Bach: Harpsichord Concertos Vol. 3

Trevor Pinnock, Marieke Spaans, Marcus Mohlin harpsichords, Katy Bircher flute, Manfredo Kraemer violin, Concerto Copenhagen, Lars Ulrik Mortensen harpsichord/director
106:20 (2 CDs in a single jewel case)
cpo 777 681-2
BWV 1044, 1060–65

[dropcap]T[/dropcap]his 2-CD set completes the recordings by Concerto Copenhagen and Lars Ulrik Mortensen of the Bach Concerti, where Mortensen is partnered by Trevor Pinnock in the two harpsichord concerti, and by others in the three and four harpsichord ones. The triple concerto for flute, violin and harpsichord makes up the set.

No-one who has heard the other volumes or the recently released violin concerti by Concerto Copenhagen will want to miss these. This group plays stylishly, rhythmically and with a sense of delight in the intricate filigree music that these multiple instrument recordings offer. This suits the impish joie de vivre that Trevor Pinnock, having relinquished his long and creative association with the English Concert, brings to his music-making these days, and he makes a splendid partner to Mortensen. It was a young Mortensen whom Pinnock got to join them in the English Concert’s 1981 recording of the three and four harpsichord concerti, so here, thirty years on, we have a return match.

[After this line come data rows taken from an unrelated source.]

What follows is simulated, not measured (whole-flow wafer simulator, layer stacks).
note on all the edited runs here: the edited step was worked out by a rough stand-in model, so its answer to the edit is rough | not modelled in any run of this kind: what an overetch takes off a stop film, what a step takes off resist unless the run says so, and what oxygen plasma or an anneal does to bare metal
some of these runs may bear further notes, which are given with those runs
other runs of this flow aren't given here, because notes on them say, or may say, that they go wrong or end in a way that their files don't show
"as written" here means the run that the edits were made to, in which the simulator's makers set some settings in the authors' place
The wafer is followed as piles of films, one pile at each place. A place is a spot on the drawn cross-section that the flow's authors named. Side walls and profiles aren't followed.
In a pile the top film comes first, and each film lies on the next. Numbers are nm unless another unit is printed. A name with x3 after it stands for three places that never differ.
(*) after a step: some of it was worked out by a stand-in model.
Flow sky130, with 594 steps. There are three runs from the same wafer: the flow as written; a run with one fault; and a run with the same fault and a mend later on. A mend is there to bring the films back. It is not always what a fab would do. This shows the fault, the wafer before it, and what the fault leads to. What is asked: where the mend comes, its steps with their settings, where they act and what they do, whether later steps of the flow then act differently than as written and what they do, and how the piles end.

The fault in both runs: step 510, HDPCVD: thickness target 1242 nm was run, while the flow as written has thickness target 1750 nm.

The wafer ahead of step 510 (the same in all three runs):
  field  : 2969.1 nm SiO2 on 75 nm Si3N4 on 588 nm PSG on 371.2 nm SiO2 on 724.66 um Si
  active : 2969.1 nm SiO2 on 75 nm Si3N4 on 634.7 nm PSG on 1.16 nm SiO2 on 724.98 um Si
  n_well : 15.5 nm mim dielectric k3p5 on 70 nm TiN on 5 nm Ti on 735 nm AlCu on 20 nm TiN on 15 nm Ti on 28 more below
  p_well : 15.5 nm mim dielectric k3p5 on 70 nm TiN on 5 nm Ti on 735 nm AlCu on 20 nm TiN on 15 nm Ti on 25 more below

The booklet, though slender, is full of useful information – just who is playing in which concerti, and which are done one-to-a-part – the C minor version of the double violin concerto BWV 1062 being one; who made the harpsichords, and what instruments they are based on – those played by Pinock and Mortensen are copies by John Phillips of a 1722 Dresden Johann Heinrich Gräbner, together with the pitch and ‘an unequal temperament’. It sets out the complexities of dating the concerti, and recognises the critical questions around the different scorings – or supposed scorings in the case of the putative oboe d’amore concerto – of which versions are provided in the NBA volumes that contain the versions for harpsichord. It used to be thought that all these concerti dated from Bach’s time at Köthen between 1717 and 1723. More recent analysis and dating of sets of surviving MSS parts make it seem more likely that, as with the parodied birthday cantatas of the Köthen period, much of the instrumental music was reused later, probably when Bach became leader of the Leipzig Collegium Musicum in the 1730s. Were the instrumental parts that accompany the C major BWV 1061 – and a version exists without any strings at all – added by Bach or someone else, for example?

Whatever the complexities, these performances – recorded in 2011 and 2013 in the bell-like acoustics of the Garnison church in Copenhagen – are excellent, to my mind the only other group offering performances of a comparable standard at the moment being John Butt’s Dunedin Consort.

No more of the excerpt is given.